Connie Spillane lived a long and philanthropic life; he died on Thanksgiving Day 2003, at the age of 92, less than a week after he was inducted into the inaugural class of the OAHS Athletic Hall of Fame. 

Mr. Spillane gave immensely of himself to local amateur athletics, launching, 60 years ago, the Easton Huskies, an organization of football, basketball, and baseball teams that competed in the semi-professional Cranberry League. Mr. Spillane became particularly well known for his contributions to local amateur and semi-professional baseball, and most deservedly became known as “Mr. Baseball.” 

Connie Spillane was was also well known for his quick wit, eloquence, dapper dress, immaculately quaffed hair, and a cigar on which he puffed.  Mr. Spillane was a devout Catholic, but that didn't stop him from often uttering a form of, well, sacrilege in the line, “For cripes sake.” Indeed, Mr. Spillane and his “For cripes sake” became something of his signature.

So, it was, in the early 1970s; it was winter night, and Mr. Spillane and some of his Easton buddies, were in a car exiting the Brockton High School campus after a basketball game. Mr. Spillaen was in the passenger seat. I don't know who was driving. 

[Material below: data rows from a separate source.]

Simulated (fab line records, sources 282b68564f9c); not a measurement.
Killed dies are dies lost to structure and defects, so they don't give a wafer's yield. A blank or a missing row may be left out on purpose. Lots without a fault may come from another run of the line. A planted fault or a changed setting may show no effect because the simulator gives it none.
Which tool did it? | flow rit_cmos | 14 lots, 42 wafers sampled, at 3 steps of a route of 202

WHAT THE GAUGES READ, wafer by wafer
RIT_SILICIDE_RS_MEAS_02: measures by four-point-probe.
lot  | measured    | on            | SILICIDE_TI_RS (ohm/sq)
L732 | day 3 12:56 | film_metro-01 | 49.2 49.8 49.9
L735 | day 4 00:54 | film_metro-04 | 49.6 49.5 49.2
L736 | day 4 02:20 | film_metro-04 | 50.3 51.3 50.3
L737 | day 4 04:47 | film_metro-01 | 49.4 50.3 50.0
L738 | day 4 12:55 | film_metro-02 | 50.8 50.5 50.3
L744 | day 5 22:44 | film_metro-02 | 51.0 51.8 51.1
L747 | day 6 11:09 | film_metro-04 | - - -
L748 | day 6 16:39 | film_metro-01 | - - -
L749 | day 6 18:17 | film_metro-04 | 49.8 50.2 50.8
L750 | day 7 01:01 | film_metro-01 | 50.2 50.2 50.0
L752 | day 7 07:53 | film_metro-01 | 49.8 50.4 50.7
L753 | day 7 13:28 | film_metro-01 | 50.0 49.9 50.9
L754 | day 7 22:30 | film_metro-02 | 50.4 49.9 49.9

Anyway, for one reason or another, whoever was driving the car went the wrong way on a busy one-way flow of traffic on the Brockton High School grounds. An exasperated Brockton police officer held his hand up to stop the car, and then, when the driver rolled down the window, said to the driver, “Didn't you see the arrows?” 

To which, Connie Spillane, leaning over, uttered an old quip that was just so perfect for the moment: “Arrows? For cripes sake, we didn't even see the Indians.”